Season 2, Episode 4: Jimmie Allen
Delaware native Jimmie Allen visited the Country Music Hall of Fame and Museum to record his episode of Voices in the Hall in front of a live audience during CMA Music Festival. Allen talked about his rise from poverty and homelessness to a place as one of country music’s up-and-coming stars. His 2018 hit, “Best Shot,” topped Billboard’s U.S. Country Songs chart, making Allen the first African-American country artist to send his career debut single all the way to Number One.
Season 2, Episode 5: Sam Bush - Part 1
Sam Bush is a mandolin master whose unbridled spirit helped to create the progressive acoustic music that is often referred to as “Newgrass.” In 1971, he formed the influential band New Grass Revival, and since then he has worked with notables including Garth Brooks, Emmylou Harris, Alison Krauss, Lyle Lovett, Bill Monroe, Dolly Parton, Taylor Swift, and many others. Today, he leads the Sam Bush Band and records much-lauded solo albums. In this two-episode edition of Voices in the Hall, he talks about the places he’s been, the legends he’s known, and the lessons he’s learned.
Season 2, Episode 6: Sam Bush - Part 2
Mandolin master Sam Bush formed the influential band New Grass Revival in the ‘70s, and has worked with notables including Garth Brooks, Emmylou Harris, Alison Krauss, Lyle Lovett, Bill Monroe, Dolly Parton, and Taylor Swift—in addition to recording his own trailblazing albums. In this second part of a two-part conversation, Bush talks about going solo, becoming an elder statesman, and, of course, baseball.
Season 2, Episode 6: The War and Treaty
Michael and Tanya Trotter are The War and Treaty, a celebrated Americana duo that has received praise and admiration from greats including Emmylou Harris, Buddy Miller, and John Prine. The Trotters’ climb to notoriety was powerful and unlikely. It involved two gifted singers whose gifts were challenged by hardship and combat. They met and married, consoling and inspiring each other at every turn, with love as a given, a directive, and an imperative.
The Country Music Hall of Fame and Museum presents Voices in the Hall, insightful conversations with compelling artists, from megawatt stars to highly influential players, who propel the story of American music forward. Host Peter Cooper is the Museum’s senior director, producer, and writer.
Season 1, Episode 1: Dierks Bentley
Singer-songwriter Dierks Bentley came to Nashville as a Vanderbilt student and soon found himself immersed in the city’s street-level music scene. Today, he plays to sold-out arena crowds, but his heart remains at the Station Inn, the funky Nashville club where he cut his teeth and learned about bluegrass music.

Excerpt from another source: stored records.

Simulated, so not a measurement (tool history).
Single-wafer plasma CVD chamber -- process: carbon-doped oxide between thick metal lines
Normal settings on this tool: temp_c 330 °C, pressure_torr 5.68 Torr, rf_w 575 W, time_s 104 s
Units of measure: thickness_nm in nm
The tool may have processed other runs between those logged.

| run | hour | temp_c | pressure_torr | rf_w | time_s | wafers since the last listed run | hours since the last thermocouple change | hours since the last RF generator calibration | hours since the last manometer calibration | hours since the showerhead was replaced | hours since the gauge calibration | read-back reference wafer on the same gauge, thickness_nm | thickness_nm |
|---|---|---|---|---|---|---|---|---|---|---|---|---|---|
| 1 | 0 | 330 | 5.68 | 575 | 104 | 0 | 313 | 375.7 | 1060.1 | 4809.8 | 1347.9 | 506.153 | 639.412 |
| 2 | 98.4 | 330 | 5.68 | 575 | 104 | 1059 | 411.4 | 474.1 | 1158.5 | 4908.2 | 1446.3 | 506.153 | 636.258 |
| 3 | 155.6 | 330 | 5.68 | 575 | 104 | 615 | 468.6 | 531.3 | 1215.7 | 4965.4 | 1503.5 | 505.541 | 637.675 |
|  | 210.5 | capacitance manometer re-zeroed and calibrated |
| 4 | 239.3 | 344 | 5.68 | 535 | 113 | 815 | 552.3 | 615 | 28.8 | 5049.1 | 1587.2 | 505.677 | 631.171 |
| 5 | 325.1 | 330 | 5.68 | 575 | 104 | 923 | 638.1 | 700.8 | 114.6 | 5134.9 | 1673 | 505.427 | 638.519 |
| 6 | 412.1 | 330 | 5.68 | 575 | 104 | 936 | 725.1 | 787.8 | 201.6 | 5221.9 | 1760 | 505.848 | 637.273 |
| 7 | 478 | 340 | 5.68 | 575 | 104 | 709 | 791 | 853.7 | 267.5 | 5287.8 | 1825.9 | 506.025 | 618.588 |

Season 1, Episode 2: Dave Cobb
Dave Cobb is the most respected and admired producer of country music’s 2010s, or whatever we call the second decade of the still-new century. He has produced much-beloved (and often awarded) works by Chris Stapleton, Jason Isbell, Brandi Carlile, Mary Chapin Carpenter, Sturgill Simpson, Brent Cobb, and many more.
Season 1, Episode 3: Rosanne Cash
Rosanne Cash has won four Grammy awards, has scored fifteen Top 20 country hits, has written one of music’s great memoirs in Composed, and has lived an unusual and commendable life. In this episode of Voices in the Hall, she talks about her unique journey, her creative process, and her family history.
Season 1, Episode 4: Ricky Skaggs
As the first out of the gate in what is often called country music’s “neo-traditionalist movement” in 1981, Ricky Skaggs helped bring bluegrass and honky-tonk songs back into country’s mainstream. His instrumental virtuosity and pure, Kentucky-bred tenor vocals won the ardent approval of masters including Chet Atkins, Emmylou Harris, Earl Scruggs, Ralph Stanley, and his greatest hero, father of bluegrass, Bill Monroe. In 2018, he joined those legends as a member of the Country Music Hall of Fame.
Season 1, Episode 5: Mary Chapin Carpenter
Mary Chapin Carpenter is a Grammy-winner, a CMA Female Vocalist of the Year, a terrific guitarist, and the writer of hundreds of songs that she crafts with eloquence and emotion and sings in a voice that is dusky and tone-true. On this episode of Voices in the Hall, she talks about her entry into country music, her days in the Washington, DC-area folk scene, and her life as a creator.
Season 1, Episode 6: Charlie Worsham
Charlie Worsham is one of the most impressive guitarists in a city that is often called “Guitar Town.” With two albums released on Warner Bros. Records, and a Top 20 hit in “Could It Be,” he is cited by Vince Gill, Marty Stuart, and others as someone who will take country music into the future while honoring its past at every turn. But the music business is not like sports, where if you are the most dominant player in basketball you get to be Michael Jordan or LeBron James and make zillions of dollars, and Charlie’s story involves struggle and heartache, pratfalls and miscues. He talks about life as a professional musician in this episode of Voices in the Hall.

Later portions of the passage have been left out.